Sun Sentinel Broward Edition

School Board weighs how to bring students back

- By Lois K. Solomon

Hollywood families who have been fleeing Broward’s public schools will have several new options in the coming years if the School Board approves proposals designed to lure their children back.

The board has been brainstorm­ing ways to improve Hollywood’s schools, especially its middle schools, and stop families’ flight to charter schools. The board decided Tuesday to research several proposals to combine elementary and middle schools to be called K-8s and add middle school grades to Hollywood Hills High School.

“The public schools take such a bad rap in Hollywood,” said board member Ann Murray, who represents the area.

“In this particular city, we’ve lost market share,” board member Donna Korn said.

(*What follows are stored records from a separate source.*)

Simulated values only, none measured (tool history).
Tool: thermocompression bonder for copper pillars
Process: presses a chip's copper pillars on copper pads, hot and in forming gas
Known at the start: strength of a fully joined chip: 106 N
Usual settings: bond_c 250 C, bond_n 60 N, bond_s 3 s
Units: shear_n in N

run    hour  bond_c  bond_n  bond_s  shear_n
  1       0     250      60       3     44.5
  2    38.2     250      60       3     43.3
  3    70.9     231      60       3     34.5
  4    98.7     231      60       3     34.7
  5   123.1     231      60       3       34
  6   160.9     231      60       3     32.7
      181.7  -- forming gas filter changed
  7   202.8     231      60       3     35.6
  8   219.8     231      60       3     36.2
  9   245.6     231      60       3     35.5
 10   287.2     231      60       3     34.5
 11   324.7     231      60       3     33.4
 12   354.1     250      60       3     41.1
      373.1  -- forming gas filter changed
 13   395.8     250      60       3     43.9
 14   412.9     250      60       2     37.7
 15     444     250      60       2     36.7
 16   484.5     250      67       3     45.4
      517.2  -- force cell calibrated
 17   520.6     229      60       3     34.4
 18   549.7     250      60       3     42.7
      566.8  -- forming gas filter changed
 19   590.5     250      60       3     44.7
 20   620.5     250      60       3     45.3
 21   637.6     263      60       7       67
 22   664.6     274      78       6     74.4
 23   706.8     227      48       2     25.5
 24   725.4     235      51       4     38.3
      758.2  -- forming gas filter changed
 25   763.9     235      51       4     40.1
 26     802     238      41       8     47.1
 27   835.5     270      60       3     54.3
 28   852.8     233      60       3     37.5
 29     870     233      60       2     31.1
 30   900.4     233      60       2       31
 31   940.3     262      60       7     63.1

The district noticed many of Broward’s most popular charter schools, including Renaissanc­e, Franklin Academy and Somerset Academy, are K-8 schools, and is now looking at that elementary middle model to satisfy parents who seek a more secure atmosphere for their vulnerable preteens. Broward schools at both the elementary and middle school level have lost students in recent years. District-run elementary schools have lost about 20,000 students in the past 15 years, while middle schools have declined by 10,000.

High school enrollment has been more stable, as fewer charter schools, which are public schools that are privately managed, have wanted to invest in popular but costly programs such as athletics and band.

Parents have expressed dissatisfa­ction with Hollywood-area middle schools, including Crated Driftwood Middle, C-rated Olsen Middle and Attucks Middle, which got a B from the state last year but had gotten Cs the previous two years.

The grades and other factors, such as student population­s that are more than 80 percent minority, have caused the schools to become under-enrolled. Attucks has 404 fewer students than it can hold, while Driftwood has room for 275 more students.

The enrollment trends spurred Hollywood officials and

residents to come up with their own ideas to keep families in schools in the city, including adding 6th, 7th and 8th graders to Hollywood Hills High.

To accommodat­e the middle schoolers, one idea was to move the high school’s JROTC academy to another Broward campus. The School Board rejected that idea Tuesday after an outcry from students and parents.

“This entire proposal smacks of racism and socioecono­mic elitism,” said Dale Miller, whose two daughters attend the academy. “This backward-thinking proposal is a throwback to the 1950s. Find another way to do it.”

“Please don’t move the academy,” parent Robert Buonomo told the board. “It’ll hurt a lot of kids and hurt a lot of families.”

The city’s proposal also called for the creation of a “Hollywood Central K-8 School,” which would add 300 seats for middle school students at Hollywood Central Elementary. The elementary school has room for 709 students but only 416 attend now.

The board is also considerin­g other Hollywood school mergers, including Driftwood Elementary combining with Driftwood Middle and Mary M. Bethune Elementary merging with nearby Attucks Middle.

The board will have another workshop on school mergers in the coming months and will conduct public hearings in February and March. Any board-approved changes would be implemente­d in the 2020-21 academic year.